2. Tropical storm and hurricane summaries

a. Hurricane Adrian: 18–22 June

A persistent area of disturbed weather located south of the Gulf of Tehuantepec developed a low-level circulation and convective banding on 16 June. This occurred when a tropical wave, which had moved off the west coast of Africa 11 days earlier, moved into the preexisting disturbed area. Further development followed, producing a tropical depression about 225 n mi southeast of Acapulco, Mexico, near 0600 UTC 18 June (Fig. 1). The depression became Tropical Storm Adrian later that day. A deep-layer ridge over Mexico helped steer the cyclone west-northwestward on a track parallel to the coast of Mexico through 20 June. Adrian became a hurricane on 20 June and maintained an estimated peak intensity of 85 kt from 1800 UTC 20 June to 0000 UTC 21 June. An eye was briefly seen in satellite imagery during this time (not shown).

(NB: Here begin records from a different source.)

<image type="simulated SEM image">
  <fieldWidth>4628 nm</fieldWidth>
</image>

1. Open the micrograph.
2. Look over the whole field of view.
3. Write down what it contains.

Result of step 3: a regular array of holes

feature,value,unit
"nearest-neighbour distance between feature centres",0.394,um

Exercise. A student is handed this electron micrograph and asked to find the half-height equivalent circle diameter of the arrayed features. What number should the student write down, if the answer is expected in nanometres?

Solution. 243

As the cyclone passed near Socorro Island, Mexico, later on 21 June, southeasterly vertical wind shear and cooler SSTs caused Adrian to weaken to a tropical storm. Adrian turned toward the west and weakened to a depression on 22 June. Adrian dissipated later that day, about 300 n mi southwest of Cabo San Lucas, Mexico.

Limited observations in Adrian include a report of 34- kt winds and a 998.6-mb pressure on 19 June from the ship L'atalante. Socorro Island reported 40-kt winds and a 993-mb pressure at 1200 UTC 21 June.

Although Adrian did not make landfall, outer rainbands spread over western Mexico causing two deaths from flash floods. Four other deaths were attributed to high surf.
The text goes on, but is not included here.